| 2:43 pm on Jun 18, 2012 (gmt 0)|
Google supports the nonstandard 'Allow'.
However, using it is risky as some bots based on older robots.txt libraries will interp it as a "disallow"..
| 8:59 pm on Jun 18, 2012 (gmt 0)|
|Most of the SEO experts make thise mistake of adding Allow in robots.txt |
I don't know about most experts elsewhere, but site search on WebmasterWorld suggests that "expert" opinion here cautions against using "allow" unless you're very careful about it.
Here are two threads, one old, one recent, with some comments on the topic that are worth reading....

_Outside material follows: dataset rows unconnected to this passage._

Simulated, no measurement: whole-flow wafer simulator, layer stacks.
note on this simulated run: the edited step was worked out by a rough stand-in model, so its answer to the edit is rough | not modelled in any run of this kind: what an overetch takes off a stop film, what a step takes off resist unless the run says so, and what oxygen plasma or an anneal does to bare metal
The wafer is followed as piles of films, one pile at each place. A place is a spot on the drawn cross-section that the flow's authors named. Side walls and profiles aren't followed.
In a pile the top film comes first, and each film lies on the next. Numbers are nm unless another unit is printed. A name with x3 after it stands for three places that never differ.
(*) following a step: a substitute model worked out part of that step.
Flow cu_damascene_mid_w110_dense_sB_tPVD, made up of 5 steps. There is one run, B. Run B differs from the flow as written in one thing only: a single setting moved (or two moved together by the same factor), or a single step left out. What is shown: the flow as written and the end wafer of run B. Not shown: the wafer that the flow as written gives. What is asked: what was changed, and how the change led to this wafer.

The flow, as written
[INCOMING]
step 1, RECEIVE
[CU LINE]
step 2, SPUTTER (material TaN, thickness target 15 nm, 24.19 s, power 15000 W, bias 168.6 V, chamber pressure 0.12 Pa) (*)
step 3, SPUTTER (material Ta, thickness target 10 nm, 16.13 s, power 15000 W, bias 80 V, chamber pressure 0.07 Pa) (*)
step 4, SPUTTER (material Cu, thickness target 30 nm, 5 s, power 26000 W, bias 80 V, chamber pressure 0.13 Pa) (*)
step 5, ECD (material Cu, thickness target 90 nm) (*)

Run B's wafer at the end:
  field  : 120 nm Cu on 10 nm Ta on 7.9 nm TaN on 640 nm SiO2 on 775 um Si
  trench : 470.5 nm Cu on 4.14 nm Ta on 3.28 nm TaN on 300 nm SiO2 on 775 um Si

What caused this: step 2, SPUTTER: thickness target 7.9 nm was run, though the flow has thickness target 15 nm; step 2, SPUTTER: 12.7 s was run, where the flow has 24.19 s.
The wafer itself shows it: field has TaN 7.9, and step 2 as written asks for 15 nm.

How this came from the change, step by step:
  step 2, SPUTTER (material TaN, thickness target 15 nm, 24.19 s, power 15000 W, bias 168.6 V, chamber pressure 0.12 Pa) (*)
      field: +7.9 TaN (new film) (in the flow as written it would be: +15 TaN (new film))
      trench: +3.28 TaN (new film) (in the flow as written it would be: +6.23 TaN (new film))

Using Allow: / in robots.txt
Google says to use it?
May , 2003
|Google supports several kinds of extensions to the Standard for Robots Exclusion. Some of them may be life-savers under certain circumstances - making a daunting job trivial in some cases. For example, their support of wildcard filename-matching, in addition to simple (standard) prefix-matching might come in very handy under certain circumstances. |
However, I would never use any of these extensions except in an exclusive User-agent: Googlebot record.
There is simply no telling what any other robot might do with those Google-specific extensions!
Lost all rankings from Google - due to robots.txt
|As this is the "Robots Exclusion Protocol" everything hinges on this being a disallow list. |
|...Even though both Bing and Google say they now support a few extensions to the standard syntax, the actual current standard is explained here: [robotstxt.org...] |
...and here is Google's Help page: [support.google.com...] If you start blocking some URLs or URL patterns, the details Google provides can become important for getting the exact results that you intended.
| 4:41 am on Jun 19, 2012 (gmt 0)|
Means post published at SEW gives wrong information, after reading this Google support page I find we can use Allow in robots.txt
| 7:16 am on Jun 19, 2012 (gmt 0)|
the more egregious error in that article is discussing robots.txt as a method of controlling indexing for a site when it is actually used to control crawling, not indexing.
and the fact that it is actually a robots exclusion protocol makes google's "Allow:" extension fundamentally unsound.
| 11:31 pm on Jun 20, 2012 (gmt 0)|
|and the fact that it is actually a robots exclusion protocol makes google's "Allow:" extension fundamentally unsound. |
Allow just makes it easier to punch small holes in the firewall, albeit non-standard ones. Besides, Google added a lot of extra crap to robots.txt that many don't support. Needs to be standardized and to this day, best I know, it's not so the whole thing is moot really.
Without a script to back up enforcing robots.txt it's quite useless really.
| 9:56 am on Jun 26, 2012 (gmt 0)|
Google itself use Allow in robots.txt [google.com ]
| 12:58 pm on Jun 26, 2012 (gmt 0)|
Use that only with Googlebot user agent.
When you have section for Googlebot, google uses only that section of the robots.txt file.